Consider removing deferred autosync

  • Build command buffers on-the-fly
    • Pass creation and submission done at the same time
    • No "retroactive" synchronization
  • Make autosync simpler
    • Don't try to be clever
    • if not efficient enough, provide escape hatches so that the application can handle sync manually
  • Keep frame numbers?

Remove deferred pass submission

Currently, work to be submitted to the GPU is split in "passes". Each pass declares its own set of read and/or write dependencies (memory dependencies). The sequence of passes thus defines a kind of "frame graph" (with the edges representing the resource dependencies between passes).

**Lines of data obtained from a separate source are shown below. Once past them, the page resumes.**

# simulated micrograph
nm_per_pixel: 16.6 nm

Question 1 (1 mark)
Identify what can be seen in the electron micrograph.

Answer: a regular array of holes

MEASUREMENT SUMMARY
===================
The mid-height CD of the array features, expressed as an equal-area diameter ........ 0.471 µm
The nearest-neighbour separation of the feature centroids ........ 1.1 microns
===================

Passes are not submitted to the GPU immediately: instead they are collected in a frame object. This was done, originally, so that we have a "complete view" of the frame in order to do optimizations:

  1. optimize the placement of pipeline barriers and semaphore operations
  2. optimize resource layout transitions
  3. perform automatic resource memory aliasing of transient resources

However, this comes at a cost in terms of complexity, both in implementation and for the user of the API.

It has become clear that (1) and (2) can be done on-the-fly if we tolerate potentially suboptimal and/or redundant barriers (whether this affects performance is unknown). (3) has always been difficult. The current iteration of the transient allocation algorithm is largely untested and almost certainly has blind spots. It also forces us to delay the creation of VkBuffers/VkImages until the moment the frame is submitted, which is inconvenient for the user who might want a handle to a fully created resource immediately.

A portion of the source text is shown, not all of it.